AlanCoding/Notification_trigger_fix.md

## Notification_trigger_fix.md

      
    Raw
  

              Notification_trigger_fix.md
            
          
    Description of the current system for triggering notifications

We have 3 types of notifications - started, successful, failed. We should always send the started notification and either the success / failed notification for all jobs (and all job types). The started notification is simple, but we have problems consistently sending the success / failed (the final) notification.
The final notifications are sent when a particular event from a job is processed by the callback receiver. That event is:

the playbook_on_stats event ➟ for jobs / project updates / ad hoc commands or
the EOF event ➟ for inventory updates / system jobs

I will refer to this event as the wrapup event for clarity.
As the wrapup event is processed, a dispatcher task is submitted (so it will run in a different process). That task polls the job's status field until it is no longer running.
If the status field never gets out of running after 5 seconds (or a configured value), then it gives up and doesn't send any notifications.
The immediate issue is that we want it to never "give up".
Problems of current system and solutions

For the immediate issue, we remove the extra task that polls the job's status.
We use the same 2 types of triggers for initiating notifications sending. Call these:

event A - job's final status is saved (successful / failed /error)

changes status field (obviously)


event B - the wrapup event is processed

changes host_status_counts field


In both of these 2 triggers, the code is modified to use a row lock to perform an update.
While holding the lock, it checks the field that the other process changes,
this check reveals whether the other event has finished.
The row lock avoids race conditions where this check returns a false negative.
If the code of event A is running, and event B has not ran, then notifications are not sent.
Likewise, if the code of event B is running, and event A has not ran, then notifications are not sent.
If either event happens, and finds that its counterpart has ran, then it sends notifications.
This is painfully technical logic to assure that the last of the 2 events sends notifications.
In the big picture, this is the entire point.
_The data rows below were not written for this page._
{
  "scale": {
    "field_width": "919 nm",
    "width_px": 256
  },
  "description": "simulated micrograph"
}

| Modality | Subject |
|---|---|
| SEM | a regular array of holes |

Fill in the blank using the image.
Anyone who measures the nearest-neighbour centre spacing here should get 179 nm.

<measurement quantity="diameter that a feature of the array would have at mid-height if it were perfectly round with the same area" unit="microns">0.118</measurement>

A number of other minor complaints are given in ansible/awx#8771
I will give some of those, and add a few more.
Non-overlapping criteria

We have a special criteria for sending notifications if the job had an "error" status.
This assumes that a job with "error" status did not send the wrapup event into redis,
and vice versa, that a job without an "error" status did send the wrapup event.
This correlation is usually true, but it's not always true.
This avoids the corner-cases by using a different kind of criteria.
We track whether the runner_callback object has dispatched the wrapup event.
If it never dispatched the event (to redis) then we know that notifications must be sent
by event A - the status change.
On_commit not used correctly

Before, if the wrapup event was playbook_on_stats, it sent notifications from _update_from_event_data.
Historically, there is a well-known trap where websockets can "outrun" other saves.
The UI will get the websocket, make a request, and get new info before the updated values make it to the database.
This could happen with the tasks that send notifications, for instance.
To avoid this, the task was ran on_commit, but due to flawed reasons.
If not in a transaction (the callback receiver does not run this in a transaction), the on_commit code runs right away.
But the greater risk is the way that the callback receiver buffers events - it saves them in a queue for up to .2 seconds commonly.
This code is ran when the event is put into the queue, not when the queue is flushed.
So this PR tries to consolidate the triggers for the wrapup events, partially to clean things up,
but also to assure that we consistently run after callback receiver flushes.